Clubs from all six of FIFA’s confederations are assured of participating in the inaugural expanded 2025 tournament after the access blueprint was unanimously agreed upon by the FIFA Council in Rwanda on Tuesday on March 14, 2023.
The initial decision to revise the format of the competition to a 32-team tournament that takes place every four years was taken by the FIFA Council in December 2022, and after meeting in advance of the 73rd FIFA Congress in Kigali, the body has now laid out how the field will be determined for the 2025 tournament.

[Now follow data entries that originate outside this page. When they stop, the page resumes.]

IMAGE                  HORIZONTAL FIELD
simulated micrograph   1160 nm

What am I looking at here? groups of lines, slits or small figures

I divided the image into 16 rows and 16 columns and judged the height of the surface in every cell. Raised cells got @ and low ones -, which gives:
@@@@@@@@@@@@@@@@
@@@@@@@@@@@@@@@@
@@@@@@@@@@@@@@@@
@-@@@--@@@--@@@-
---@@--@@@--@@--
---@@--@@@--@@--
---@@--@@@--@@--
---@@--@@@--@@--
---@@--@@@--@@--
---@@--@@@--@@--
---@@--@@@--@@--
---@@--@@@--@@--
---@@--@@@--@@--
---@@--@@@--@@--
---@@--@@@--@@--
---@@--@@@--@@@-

In the four seasons preceding the tournament, the winners of the premier club competition in five of FIFA’s six confederations will earn an automatic ticket. Oceania is the only exception with their representative determined by results of the winners of the premier club competition across the whole of the four-year qualifying period.
The confirmed clubs set to take part are:
- Al Hilal (Saudi Arabia) – Champions AFC Champions League 2021
- Al Ahly (Egypt) – Champions CAF Champions League 2020/21
- Wydad Casablanca (Morocco) – Champions CAF Champions League 2021/22
- Monterrey (Mexico) – Champions CONCACAF Champions League 2021
- Seattle Sounders (USA) – Champions CONCACAF Champions League 2022
- Palmeiras (Brazil) – Champions CONMEBOL Copa Libtertadores 2021
- Flamengo (Brazil) – Champions CONMEBOL Copa Libtertadores 2022
- Chelsea FC (England) – Champions UEFA Champions League 2020/21
- Real Madrid CF (Spain) – Champions UEFA Champions League 2021/22
Auckland City FC, the 2022 OFC Champions League winners, could feature again depending on future results.
As a result of having won the UEFA Champions League in the years they claimed the FIFA Club World Cup, 2021 winners Chelsea and the 2022 FIFA Club World Cup champions Real Madrid, are already assured of their places in the 2025 showcase as two of Europe’s 12 representatives.
FIFA Club World Cup silver medallists two years ago, Palmeiras, and current bronze medallists, fellow Brazilians Flamengo, respectively the Copa Libertadores champions in 2021 and 2022, also know they will fill two of CONMEBOL’s six slots for the 2025 tournament.
Monterrey and Seattle Sounders FC, victors in the CONCACAF Champions League in the same years, will make up half of the North, Central American and Caribbean delegation. That also goes for their Confederation of African Football (CAF) counterparts Al Ahly and Wydad Casablanca, while 2021 AFC Champions League victors Al-Hilal are the only one of the quartet of Asian Football Confederation (AFC) representatives currently certain to feature in summer 2025.
The tournament host will complete the 32-strong field (AFC: 4, CAF; 4, CONCACAF: 4, OFC: 1, South American Football Confederation (CONMEBOL): 6, Union of European Football Associations (UEFA): 12, Host country: 1).
In the event the same club wins their confederation’s premier club competition on more than one occasion, club ranking within that confederation over the four-year period will determine the next participant. The club ranking will be used to define which teams complete the European and South American quotas of representatives.